There have been times when both gold and the dollar have rallied together in the past, however at this point it is too early to determine what the market is trying to tell us. On one hand, it is obvious that gold needed to bounce to work off oversold conditions. On the other hand, it is rather odd that gold and the U.S. Dollar Index futures are rallying together. My best guess is that traders are trying to game where future money flows are going to be placed if selling persists in the future. It is hard to say for sure if gold will roll over or if this rally is trying to tell us something else.

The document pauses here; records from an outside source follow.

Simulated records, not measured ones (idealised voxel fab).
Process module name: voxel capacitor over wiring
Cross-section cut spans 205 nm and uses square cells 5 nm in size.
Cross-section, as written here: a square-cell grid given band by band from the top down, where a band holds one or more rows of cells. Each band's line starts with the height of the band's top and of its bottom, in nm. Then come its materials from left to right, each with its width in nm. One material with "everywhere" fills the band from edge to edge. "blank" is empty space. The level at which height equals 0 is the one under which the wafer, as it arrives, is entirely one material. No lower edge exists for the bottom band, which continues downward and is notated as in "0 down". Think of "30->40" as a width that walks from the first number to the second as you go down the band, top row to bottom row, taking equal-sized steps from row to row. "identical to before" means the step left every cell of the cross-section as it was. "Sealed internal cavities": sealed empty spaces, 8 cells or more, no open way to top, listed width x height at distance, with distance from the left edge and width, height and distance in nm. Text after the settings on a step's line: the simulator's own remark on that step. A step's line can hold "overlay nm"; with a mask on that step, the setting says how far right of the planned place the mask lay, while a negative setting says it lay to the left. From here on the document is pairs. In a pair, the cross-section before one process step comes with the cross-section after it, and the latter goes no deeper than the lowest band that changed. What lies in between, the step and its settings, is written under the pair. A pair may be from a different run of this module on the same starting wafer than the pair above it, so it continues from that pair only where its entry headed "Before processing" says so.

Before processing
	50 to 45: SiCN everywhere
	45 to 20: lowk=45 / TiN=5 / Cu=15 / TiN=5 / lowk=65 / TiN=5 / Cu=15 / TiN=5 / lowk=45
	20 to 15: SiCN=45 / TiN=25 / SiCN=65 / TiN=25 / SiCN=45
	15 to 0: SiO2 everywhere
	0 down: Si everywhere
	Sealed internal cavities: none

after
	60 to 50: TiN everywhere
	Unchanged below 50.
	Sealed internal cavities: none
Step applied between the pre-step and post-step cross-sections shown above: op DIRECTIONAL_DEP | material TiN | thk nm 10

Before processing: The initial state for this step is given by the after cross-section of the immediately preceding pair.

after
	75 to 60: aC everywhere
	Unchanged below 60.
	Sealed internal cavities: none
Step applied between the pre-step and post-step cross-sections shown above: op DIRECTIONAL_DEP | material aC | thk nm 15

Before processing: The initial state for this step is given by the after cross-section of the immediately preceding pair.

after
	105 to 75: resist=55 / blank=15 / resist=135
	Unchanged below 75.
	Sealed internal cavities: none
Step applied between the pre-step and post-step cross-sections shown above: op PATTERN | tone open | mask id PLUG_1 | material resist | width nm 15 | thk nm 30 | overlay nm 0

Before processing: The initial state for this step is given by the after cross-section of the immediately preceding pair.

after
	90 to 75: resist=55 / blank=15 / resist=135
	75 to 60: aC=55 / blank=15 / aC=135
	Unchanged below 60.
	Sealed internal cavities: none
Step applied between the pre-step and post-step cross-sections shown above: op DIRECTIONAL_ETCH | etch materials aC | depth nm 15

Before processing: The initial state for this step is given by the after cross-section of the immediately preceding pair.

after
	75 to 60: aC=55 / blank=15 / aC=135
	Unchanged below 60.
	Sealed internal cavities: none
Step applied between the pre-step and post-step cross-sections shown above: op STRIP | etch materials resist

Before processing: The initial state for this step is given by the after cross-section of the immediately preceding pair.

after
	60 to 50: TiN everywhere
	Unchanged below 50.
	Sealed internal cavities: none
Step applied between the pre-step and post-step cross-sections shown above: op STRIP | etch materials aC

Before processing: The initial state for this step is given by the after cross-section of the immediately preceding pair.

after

Currently it is too early to tell, so I will continue to sit on the sidelines and watch the price action. I do not have an edge and the whippy price action in gold futures recently has not offered a solid risk / reward setup. Longer term I expect gold prices to work higher, but in the interim I am unsure of price direction and if selling pressure sets in, how low prices might go. Key support levels in gold futures would be around the 1270-1280 range based on the gold futures chart illustrated below:

For right now, I expect that gold prices could drift higher but the decline may or may not be over. There are extraneous events that could trigger another powerful rally in gold, particularly if panic selling in equities continues and/or an unforeseen event occurs in Europe or the Middle East. I do not currently have a position in gold futures or GLD, but I will be watching the price action closely awaiting a possible trade entry. I will likely look to get long GLD at some point in the future as I expect another rally to transpire in coming months that might push gold to new highs. It is too early to tell what price action is going to do, but for right now I’m going to sit in cash and wait for a solid low risk, high probability setup.

Conclusion
Right now I am sitting in cash and will likely remain that way until we get further confirmation in both the S&P 500 and the gold futures market. It remains to be seen if this is the beginning of a new trend or a possible topping formation in the S&P 500, but what is known for sure is that we have seen heavy volume distribution set in on Friday and panic selling levels have been reached. The marketplace is charged with emotion and the VIX is up more than 20%. This type of environment is not conducive to my style of trading, so I will sit on the sidelines in cash and wait for an entry to take shape.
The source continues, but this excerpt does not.